<
>

Kansas City: Basketball mecca?

Traditionally, the Big 12 is not a basketball conference. And, for all intents and purposes, the majority of schools in the current Big 12 -- Nebraska, Colorado, Texas, Texas A&M, Texas Tech, Baylor, Oklahoma and Oklahoma State -- have always been more a bit like the casual college sports fan in general: Cool with basketball, but much, much more interested in the pigskin.

The Kansas City Star, metropolitan hub of both Kansas, Kansas State and Missouri (and, in many ways, the Big 12 at large) argues that attitude might be changing. From Sam Mellinger's commentary:

Put it all together and Kansas City turns into a microcosm of a bigger conference trend in which basketball is about to become more interesting and important, starting this week and continuing next year when a Big 12 without dead weight from Colorado and Nebraska gets even better in hoops.

[...] This is the changing tide around here, both locally and throughout the region, pushing football back and basketball forward. There’s a group forming — full disclosure, I sat in on one of the meetings — trying to brand Kansas City as the college basketball capital of America, and we’ll earn that title into the future.

Last summer’s conference shuffling drove home the point of how little college basketball means in the big picture compared with football, so it’s a bit unfortunate, but, well, at this point we might as well go with it.

Maybe the rest of the country doesn’t pay much attention to college basketball until the NFL playoffs are over, but dammit, we do.

Having never spent much time in Kansas City's downtown before Big 12 media day this year (my grandfather lives in Kansas, but childhood trips through Kansas City were always of the "stay on the highway and avoid traffic because we've already been in the car for 10 hours" variety) I came away thinking one thing: Man, this would be a great city for the Final Four.

Kansas City's downtown is filled with hotels within walking distance of the city's booming entertainment districts -- especially the Power and Light District, a brand-new collection of bars, restaurants, clubs and all-around good atmosphere. Power and Light is right next to the Sprint Center, KC's brand-new arena, a beautiful building begging for an NBA team.

The only problem with the Final Four idea? The Sprint Center isn't nearly big enough. At this point, holding a Final Four in anything less than a 70,000-seat indoor stadium (like Lucas Oil in 2009-10, or Reliant Stadium this season) is not really an option. Unless Kansas City can manage to put a roof on Arrowhead, the Final Four is probably not headed to the western plains anytime soon. (It is fun to imagine Arrowhead with a roof, though.) And without a Final Four on the docket, it's hard to call yourself the college basketball capital of the country. Sorry, mysterious public relations committee. No dice.
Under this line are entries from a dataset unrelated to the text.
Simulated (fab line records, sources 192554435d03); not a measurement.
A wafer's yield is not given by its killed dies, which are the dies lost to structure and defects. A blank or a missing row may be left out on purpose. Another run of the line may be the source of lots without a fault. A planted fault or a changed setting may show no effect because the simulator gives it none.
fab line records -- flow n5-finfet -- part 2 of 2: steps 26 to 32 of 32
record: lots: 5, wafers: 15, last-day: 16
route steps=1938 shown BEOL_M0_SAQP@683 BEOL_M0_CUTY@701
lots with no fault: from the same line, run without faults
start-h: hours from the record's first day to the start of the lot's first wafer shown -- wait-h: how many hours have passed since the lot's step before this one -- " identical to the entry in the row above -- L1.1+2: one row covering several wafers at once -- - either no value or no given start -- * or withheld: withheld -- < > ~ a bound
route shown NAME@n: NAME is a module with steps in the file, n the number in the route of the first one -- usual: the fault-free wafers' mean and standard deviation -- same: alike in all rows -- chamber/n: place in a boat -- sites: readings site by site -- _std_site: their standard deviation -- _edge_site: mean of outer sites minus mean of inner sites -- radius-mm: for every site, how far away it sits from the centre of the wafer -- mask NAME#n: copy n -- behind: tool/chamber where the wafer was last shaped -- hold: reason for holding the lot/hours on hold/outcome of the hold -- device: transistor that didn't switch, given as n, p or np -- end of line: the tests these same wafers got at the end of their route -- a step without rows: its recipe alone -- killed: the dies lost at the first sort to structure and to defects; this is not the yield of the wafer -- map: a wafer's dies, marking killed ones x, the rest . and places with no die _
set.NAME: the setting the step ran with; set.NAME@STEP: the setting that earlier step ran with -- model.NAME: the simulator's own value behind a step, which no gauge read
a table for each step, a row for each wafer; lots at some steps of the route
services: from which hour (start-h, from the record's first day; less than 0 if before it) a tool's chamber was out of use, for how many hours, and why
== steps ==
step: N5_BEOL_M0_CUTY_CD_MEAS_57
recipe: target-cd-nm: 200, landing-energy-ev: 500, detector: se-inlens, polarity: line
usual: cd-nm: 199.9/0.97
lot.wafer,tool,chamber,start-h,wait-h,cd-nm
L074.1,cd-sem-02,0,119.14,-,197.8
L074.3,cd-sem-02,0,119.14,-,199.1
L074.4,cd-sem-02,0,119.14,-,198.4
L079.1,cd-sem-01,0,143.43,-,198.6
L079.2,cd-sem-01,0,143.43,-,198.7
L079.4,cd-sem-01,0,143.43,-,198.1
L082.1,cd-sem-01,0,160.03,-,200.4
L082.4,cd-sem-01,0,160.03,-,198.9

But the rest of the story is true: The Big 12 is, at least in the short term, about to become a much better top-to-bottom basketball conference than it is a football one. Most Big 12 fans will always hold football first, but there's no reason the conference, and Kansas City by extension, can't feel the hoops love. KC's a great town, and it's surrounded by great hoops. What more do you need?